A floating rate fund is a type of mutual fund that invests in securities paying fluctuating interest rates. Floating rate funds primarily invest in debt instruments like loans and bonds. The fluctuation in rates of interest generates worthy returns for investors.
Each financial instrument that the floating rate fund invests in follows a certain benchmark. The changes in the related benchmark’s rate cause the interest rates of the financial instruments to change.
For example, an increase in the interest rates in the debt market will result in a rise in the returns from floating rate funds. Thus, floating rate funds are aimed at providing flexible interest incomes to investors in a world of rising interest rates.

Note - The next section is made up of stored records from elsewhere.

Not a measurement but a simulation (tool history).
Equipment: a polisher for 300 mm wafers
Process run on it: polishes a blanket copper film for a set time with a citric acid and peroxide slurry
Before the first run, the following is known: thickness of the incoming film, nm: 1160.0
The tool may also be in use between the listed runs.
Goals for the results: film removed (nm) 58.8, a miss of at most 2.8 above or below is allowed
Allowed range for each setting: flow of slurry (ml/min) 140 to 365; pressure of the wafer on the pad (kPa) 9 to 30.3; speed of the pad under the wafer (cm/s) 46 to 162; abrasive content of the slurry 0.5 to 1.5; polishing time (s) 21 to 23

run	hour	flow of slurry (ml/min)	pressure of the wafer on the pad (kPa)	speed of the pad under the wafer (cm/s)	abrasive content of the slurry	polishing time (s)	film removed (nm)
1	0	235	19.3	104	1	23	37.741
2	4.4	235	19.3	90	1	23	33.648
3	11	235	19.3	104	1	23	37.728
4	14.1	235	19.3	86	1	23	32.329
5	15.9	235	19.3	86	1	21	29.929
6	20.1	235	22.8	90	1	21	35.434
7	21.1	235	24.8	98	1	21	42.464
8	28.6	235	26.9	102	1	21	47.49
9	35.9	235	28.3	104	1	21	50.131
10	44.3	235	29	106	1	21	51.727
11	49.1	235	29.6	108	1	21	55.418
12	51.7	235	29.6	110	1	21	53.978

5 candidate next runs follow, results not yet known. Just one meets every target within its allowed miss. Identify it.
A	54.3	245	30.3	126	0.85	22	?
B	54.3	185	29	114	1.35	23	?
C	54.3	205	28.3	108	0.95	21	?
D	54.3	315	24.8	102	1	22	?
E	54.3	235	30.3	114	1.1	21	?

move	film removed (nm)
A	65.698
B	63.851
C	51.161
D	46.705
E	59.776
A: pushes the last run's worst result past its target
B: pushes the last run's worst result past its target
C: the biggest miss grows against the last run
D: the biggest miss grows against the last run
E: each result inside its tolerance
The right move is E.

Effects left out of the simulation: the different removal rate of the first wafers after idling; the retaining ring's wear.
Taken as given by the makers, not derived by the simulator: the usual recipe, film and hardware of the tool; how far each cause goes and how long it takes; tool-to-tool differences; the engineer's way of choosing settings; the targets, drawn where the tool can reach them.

A category of mutual fund that invests in securities paying fluctuating interest rates is called the floating rate fund.
A floating rate fund is less sensitive to interest rate variations compared to an instrument having a fixed rate of payment or a fixed coupon rate.
Floating rate funds are secure investment options that also provide quality returns. Hence, these funds are suitable for investors who are reluctant to take risks.
Understanding the Floating Rate Fund
A floating rate fund is less sensitive to variations in the rate of interest compared to an instrument with a fixed rate of payment or a fixed coupon rate. Floating rate funds attract investors when the interest rates are rising since they will provide higher coupon payments or interest income.
A floating rate fund contains various types of variable rate debts, including loans. The objectives of managing these funds are similar to credit funds and vary with the type of funds. The interest rates on variable-rate instruments in the floating rate funds are adjusted to a given level.
Portfolio managers manage the income paid from the investment of a floating rate fund, and shareholders receive the income via regular distributions. The distributions can include capital gains and income, which may be paid annually, semi-annually, or quarterly.
Floating Rate Fund Types
1. Short-term Floating Rate Fund
The funds are invested in debt instruments with high liquidity and short-term maturity periods, such as government securities and T-bills.
2. Long-term Floating Rate Fund
The funds are invested in debt instruments with long-term maturity periods. While long-term floating rate funds are primarily invested in floating rate instruments, a part of the funds is invested in the money market or fixed floating rate instruments.
Features of a Floating Rate Fund
1. Diversified Portfolio
Since floating rate funds invest a greater number of assets in instruments with varying rates, they yield worthy returns during periods of favorable interest rates. The remaining funds are invested in securities offering fixed interest income. Such diversification in a portfolio leads to quality returns in the long-term.
2. Less Risk
Floating rate funds are secure investment options and also provide quality returns. Hence, the funds are suitable for investors who are reluctant to take risks. Although floating rate funds are more secure investment options than equity funds, there is credit risk associated with them.
When bond issuers fail to make repayments, credit risk arises. Hence, investors should invest in floating rate funds with securities that come with high credit ratings.
3. High Returns
The returns of a floating rate fund in the long-term are higher than that of fixed deposits and other debt instruments. When investors expected interest rates to rise in the debt market, the opportunity to earn high returns should be leveraged through investments in floating rate funds.
4. Taxation Policy
A floating rate fund is taxed in the same way as a debt mutual fund. If the holding period is less than three years, investors are taxed a short-term capital gain at a rate that depends on the income of the investors. If the holding period of an investment is greater than three years, investors are charged a long-term capital gain tax.
5. Open-ended Schemes
Floating rate funds allow investors to invest in securities according to their financial objectives, needs, and investment time horizon.